ASDParser algorithm details

ASDParser algorithm details - Part 3: Global state and operation of the parsing process

Copyright 2008 James A. Mason

The global state of the parsing process is represented by the following instance variables of ASDParser. (Its other global variables are just names for various String constants.)

   private String stringToBeParsed;
      // the utterance currently being parsed
   private Stack backstack;
      // for saving ASDParseState instances for backtracking
   private ArrayList expectedTypes;
      // a list of strings that are phrase type names that
      // can be goals of the current parse
   private ASDGrammar ASDLexicon;
      // the grammar/lexicon to be used for parsing
   private int currentParseStepNumber;
      // the number of the current step in a parse
   private boolean saveUniquelyParsedSubphrases;
      // a switch that indicates whether or not the parser is to save
      // uniquely-parsed subphrases when it backtracks to an earlier
      // state of the parse, so that those subphrases need not be
      // re-parsed when they are encountered again
   private ASDParseState state;
      // the (local) rest of the state of the current parse
   private ASDSemantics semantics;
      // the object which is to evaluate semantic action
      // and semantic value strings from the grammar/lexicon;
      // may be the ASDParser instance itself.
   private Object application;
      // the target for application-specific messages,
      // if semantics is the ASDParser itself

Globally, the parsing algorithm performs the following actions:

load an ASDGrammar from a specified file,
initialize a phrase structure for a given string that is to be parsed and record the list of expectedTypes for the phrase,
from each local state of the parse, determine the choices for advancing the parse to the next local state,
invoke the appropriate subalgorithm (See Part 2) to advance the parse at each step,
determine when the parse has ended successfully, has ended in failure, or has reached a dead end and needs to backtrack,
keep track (on the backstack) of local states of the parse for which there remain alternative choices for advancing the parse that have not yet been tried,
send semantic action and semantic value strings to the semantics object to be evaluated, and
possibly invoke functions of the application object before, during, or after a parse.
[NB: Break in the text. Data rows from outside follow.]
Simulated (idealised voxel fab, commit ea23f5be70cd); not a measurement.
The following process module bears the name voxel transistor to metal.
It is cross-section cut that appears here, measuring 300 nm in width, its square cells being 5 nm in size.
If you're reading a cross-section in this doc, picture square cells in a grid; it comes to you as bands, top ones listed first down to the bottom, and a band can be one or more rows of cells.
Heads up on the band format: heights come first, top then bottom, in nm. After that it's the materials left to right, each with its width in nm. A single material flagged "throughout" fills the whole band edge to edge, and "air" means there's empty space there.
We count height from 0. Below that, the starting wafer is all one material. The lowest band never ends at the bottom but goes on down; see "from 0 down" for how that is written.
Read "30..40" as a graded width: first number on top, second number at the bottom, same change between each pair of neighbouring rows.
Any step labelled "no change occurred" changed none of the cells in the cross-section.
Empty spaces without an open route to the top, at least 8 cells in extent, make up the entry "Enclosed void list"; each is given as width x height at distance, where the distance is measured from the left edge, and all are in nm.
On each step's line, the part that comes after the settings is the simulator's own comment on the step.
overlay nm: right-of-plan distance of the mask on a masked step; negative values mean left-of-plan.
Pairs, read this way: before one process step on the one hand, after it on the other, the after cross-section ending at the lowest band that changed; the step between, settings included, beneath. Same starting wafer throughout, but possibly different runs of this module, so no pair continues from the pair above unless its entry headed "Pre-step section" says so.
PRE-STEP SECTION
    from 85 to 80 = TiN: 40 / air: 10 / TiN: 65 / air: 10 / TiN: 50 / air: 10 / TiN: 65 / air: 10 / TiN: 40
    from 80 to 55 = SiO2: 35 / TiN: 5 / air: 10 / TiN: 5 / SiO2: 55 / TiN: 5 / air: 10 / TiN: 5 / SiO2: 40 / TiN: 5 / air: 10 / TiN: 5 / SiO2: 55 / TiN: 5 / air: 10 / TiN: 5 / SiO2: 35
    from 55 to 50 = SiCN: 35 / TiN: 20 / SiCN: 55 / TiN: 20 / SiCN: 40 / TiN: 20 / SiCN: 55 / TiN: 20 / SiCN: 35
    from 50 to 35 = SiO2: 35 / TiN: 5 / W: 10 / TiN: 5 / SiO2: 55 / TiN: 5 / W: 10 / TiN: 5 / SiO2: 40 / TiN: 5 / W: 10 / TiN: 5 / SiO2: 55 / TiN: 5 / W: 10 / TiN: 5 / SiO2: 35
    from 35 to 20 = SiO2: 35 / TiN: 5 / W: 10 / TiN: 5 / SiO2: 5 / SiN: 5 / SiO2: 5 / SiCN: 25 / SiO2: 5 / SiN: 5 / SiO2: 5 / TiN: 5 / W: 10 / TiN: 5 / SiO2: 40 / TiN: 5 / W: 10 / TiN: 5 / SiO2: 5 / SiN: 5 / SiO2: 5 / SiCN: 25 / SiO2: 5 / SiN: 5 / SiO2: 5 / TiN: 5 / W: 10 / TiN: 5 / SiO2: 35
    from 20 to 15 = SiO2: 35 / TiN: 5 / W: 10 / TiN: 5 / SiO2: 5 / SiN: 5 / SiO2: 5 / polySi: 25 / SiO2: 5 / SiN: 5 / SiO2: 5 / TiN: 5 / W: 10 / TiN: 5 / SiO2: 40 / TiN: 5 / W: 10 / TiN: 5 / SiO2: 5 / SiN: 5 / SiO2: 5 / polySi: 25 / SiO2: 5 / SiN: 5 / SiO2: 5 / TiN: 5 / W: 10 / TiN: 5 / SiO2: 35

Action 3, determining the choices for advancing the parse from each local state, is particularly tricky because ASD grammars can contain dummy nodes that do not correspond to actual words (or names of phrase types) in the phrase structure, and because a new list of choices must be computed, after an advance of type final (See Part 2.) at a node in the phrase structure for which a list of choices has already been computed when it was the current node earlier in the parsing process. For example, consider the grammar in Figure 1, which has been contrived to illustrate the problem .

[ example grammar illustrating problem of dummy choices for advancing parse ]

                                      Figure 1

Suppose the string "a b d" is to be parsed with this grammar to one of the expected types X, Y, or Z. The following trace shows when the choice for advancing to the dummy node [$$ 1] is made by ASDParser. The trace shows output from the ASDTester utility program (See the software page.) which has been annotated with the choices for advancement of the parse at each step. For compactness of presentation, the phrase structure trees in the trace are shown turned on their sides. In each phrase structure the header node is at the top, the top-level phrase structure nodes are listed in a column below the header, and lower levels in the phrase structure are indicated by indenting. The characters *-> indicate the current node at the top level of the phrase structure. The symbol nil beside a vocabulary element (i.e., a word or phrase type) indicates that no corresponding grammar node has yet been associated with that vocabulary element; otherwise, a number indicates the node in the grammar with which that vocabulary element is currently associated.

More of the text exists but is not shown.